Israeli Prime Minister Benjamin Netanyahu, in Washington for two days of meetings with U.S. and Jewish leaders, is watching with interest how President Barack Obama handles the current crisis in Ukraine.
A consistent and strong response to Russia's intervention in Crimea will bode well for how the President might be expected to handle Iran should it fail to dismantle its nuclear military capacity as demanded by Israel and Western powers.
At the same time, such a tough approach might also signal that Mr. Obama means it when he says that if Israel is really interested in peace with the Palestinians, it has to make some tough decisions and make them now.
That was the message Mr. Netanyahu received loud and clear in his meeting Monday afternoon with Mr. Obama, during which the President asked the Israeli leader to accept the terms of a framework agreement for peace hammered out by Secretary of State John Kerry over the past eight months.
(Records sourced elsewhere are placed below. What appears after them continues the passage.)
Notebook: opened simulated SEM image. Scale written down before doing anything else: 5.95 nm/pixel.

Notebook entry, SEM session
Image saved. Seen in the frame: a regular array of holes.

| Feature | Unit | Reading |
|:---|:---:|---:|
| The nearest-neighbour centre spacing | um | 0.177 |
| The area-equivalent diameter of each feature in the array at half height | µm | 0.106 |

It also was the message Mr. Netanyahu received even before he landed in the U.S. capital Sunday. In an interview with Bloomberg, Mr. Obama warned of the consequences of what he called Israel's "continued aggressive settlement construction."
Harsh words, but as Israel's Central Bureau of Statistics reported Monday, the number of housing starts in West Bank settlements more than doubled last year, compared to 2012. The 2,534 settlement starts in 2013 was the highest number of starts in a decade.
"There comes a point where you can't manage this any more, and then you start having to make very difficult choices," Mr. Obama said in the interview. "Do you [Israel] resign yourself to what amounts to a permanent occupation of the West Bank? … Do you place restrictions on Arab-Israelis in ways that run counter to Israel's traditions?"
If Palestinians believe a Palestinian state is no longer within reach, warned the President, then international reaction in the form of boycotts, divestment and sanctions could well grow. In such an event, "our ability to manage the international fallout is going to be limited," he said.
"Israel has been doing its part," Mr. Netanyahu retorted in his remarks on arriving at the snow-covered White House. "I regret to say the Palestinians haven't."
In Washington, it appears that Mr. Obama is playing the bad cop to Mr. Kerry's conciliatory good cop.
For all the recent criticism levelled against the U.S. Secretary of State by right-wing Israeli politicians, Mr. Netanyahu and Mr. Kerry have been working together to achieve a breakthrough on a framework agreement that would permit the parties to continue their negotiations past the original April 29 deadline.
Not just officials, but the two men themselves have been engaged in almost daily video-conferences.
(It was apparently during one such conference last week that word came to Mr. Kerry that his daughter had given birth; Mr. Netanyahu was among the first to congratulate him.)
A source close to the Israeli leadership said in an interview Monday the discussions had gone so well that Israel already was in agreement with three of the five areas in the framework: the borders of the Palestinian state (outside Jerusalem), the nature of Israel as a Jewish state and rights of Palestinian refugees. Israel had "largely agreed" with the framework on these matters, said the source who spoke only on condition of anonymity as he was not authorized to speak on the government's behalf.
By "largely agreed," it was meant that there were "some reservations" about details, he added.
The parties now are discussing the remaining two areas: provisions for future security and the status of Jerusalem.
The framework must also be agreed to by Palestinian President Mahmoud Abbas, who is scheduled to meet Mr. Obama on March 17. While the Palestinian leader has given indications of his flexibility on such matters as the right of refugees to return to homes now in Israel and the length of time Israeli soldiers could remain in the Jordan Valley, his approval cannot be taken for granted.
"I also have an opposition, not just Netanyahu," Mr. Abbas told Zahava Gal-On, Chairwoman of the left wing Israeli Meretz Party on Monday.
"I don't want to destroy Israel and no refugee will return to Israel without Israel's consent," Ms. Gal-On quoted him as saying. "But I expect Israel to provide a quota of refugees it will absorb each year."